Zwigoff is best known for Bad Santa and Ghost World, films about isolation and longing with more than their fair share of misfit characters struggling to get by in the world. His breakthrough, Crumb, proves the old adage that the truth is stranger than fiction and centres on the legendary underground cartoonist Robert Crumb and his two brothers. Rarely can a documentarian and his subject have been so perfectly aligned and the result is unlike anything else committed to film.
The director worked on the film for nine years and later said he was “averaging an income of about $200 a month and living with back pain so intense that I spent three years with a loaded gun on the pillow next to my bed, trying to get up the nerve to kill myself.” This is a portrait of the artist as a strange man made by a similarly iconoclastic figure.
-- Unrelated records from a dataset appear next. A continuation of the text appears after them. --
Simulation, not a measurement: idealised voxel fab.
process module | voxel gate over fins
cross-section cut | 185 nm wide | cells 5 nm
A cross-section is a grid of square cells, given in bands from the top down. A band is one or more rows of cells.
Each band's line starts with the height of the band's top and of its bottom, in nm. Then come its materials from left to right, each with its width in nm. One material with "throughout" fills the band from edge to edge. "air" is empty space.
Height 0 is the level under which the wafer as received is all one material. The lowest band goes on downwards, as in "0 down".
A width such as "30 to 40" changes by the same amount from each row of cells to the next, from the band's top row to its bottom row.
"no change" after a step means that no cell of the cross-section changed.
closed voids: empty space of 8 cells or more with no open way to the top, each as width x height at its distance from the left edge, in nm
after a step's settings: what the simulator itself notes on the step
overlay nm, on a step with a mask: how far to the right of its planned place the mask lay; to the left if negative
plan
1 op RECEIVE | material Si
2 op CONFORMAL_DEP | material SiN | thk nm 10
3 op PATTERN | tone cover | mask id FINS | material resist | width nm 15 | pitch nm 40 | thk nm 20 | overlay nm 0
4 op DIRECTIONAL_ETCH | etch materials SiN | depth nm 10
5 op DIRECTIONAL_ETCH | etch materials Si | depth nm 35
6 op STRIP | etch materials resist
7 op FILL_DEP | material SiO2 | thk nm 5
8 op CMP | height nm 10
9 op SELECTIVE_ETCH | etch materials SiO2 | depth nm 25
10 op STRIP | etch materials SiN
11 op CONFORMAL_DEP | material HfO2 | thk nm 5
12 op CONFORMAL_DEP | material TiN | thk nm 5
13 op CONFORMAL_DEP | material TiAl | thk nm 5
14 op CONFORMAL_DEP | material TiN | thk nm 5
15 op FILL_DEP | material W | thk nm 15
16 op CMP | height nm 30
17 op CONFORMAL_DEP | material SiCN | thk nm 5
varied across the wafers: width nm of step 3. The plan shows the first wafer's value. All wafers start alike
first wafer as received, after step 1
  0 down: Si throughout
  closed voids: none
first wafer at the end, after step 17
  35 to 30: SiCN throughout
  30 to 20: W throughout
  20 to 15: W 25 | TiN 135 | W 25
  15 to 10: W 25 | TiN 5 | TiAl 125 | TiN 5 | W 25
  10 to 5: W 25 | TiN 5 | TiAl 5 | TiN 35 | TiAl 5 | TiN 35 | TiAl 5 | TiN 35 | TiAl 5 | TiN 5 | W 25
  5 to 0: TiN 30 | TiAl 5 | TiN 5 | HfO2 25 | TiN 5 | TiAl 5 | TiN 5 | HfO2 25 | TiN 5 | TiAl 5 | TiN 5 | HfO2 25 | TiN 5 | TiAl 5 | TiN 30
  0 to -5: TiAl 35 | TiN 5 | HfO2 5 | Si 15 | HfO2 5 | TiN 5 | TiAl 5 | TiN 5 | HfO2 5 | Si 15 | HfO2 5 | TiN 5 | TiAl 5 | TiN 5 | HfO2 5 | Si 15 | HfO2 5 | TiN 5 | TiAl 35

For some, this will be too much to bear and cinema walkouts were not uncommon at the time of the film’s release. During the years of filming, Charles Crumb, the older brother of the artist, was still living with his mother in the family home and rarely ventured outside. He emerges as a tragic figure and Crumb is dedicated to his memory since he committed suicide prior to its release. The film’s producer, David Lynch, was so taken with the man that he had considered writing a screenplay for a film for him to star in. Maxon, Robert’s other brother, is a man tormented by his own demons and the frank discussion of his sexual desires is uncomfortable in a manner almost unparalleled in cinema.
Every documentary has an element of artifice but this one feels more honest than most. The central figure is presented as disturbed, selfish and misogynistic and one can almost smell the family home where he sits and bickers with the matriarch. When he was trying to raise funds, Zwigoff asked Terry Gilliam for help with the budget since he knew the filmmaker had worked with Crumb in the 1960s. Gilliam reached into his pocket, handed over a nickel and then walked away. Clearly making the film was a labour of loathe for Zwigoff but his perseverance paid off and the result is one of the finest explorations of mental illness and artistry, and the relationship between the two, in any medium.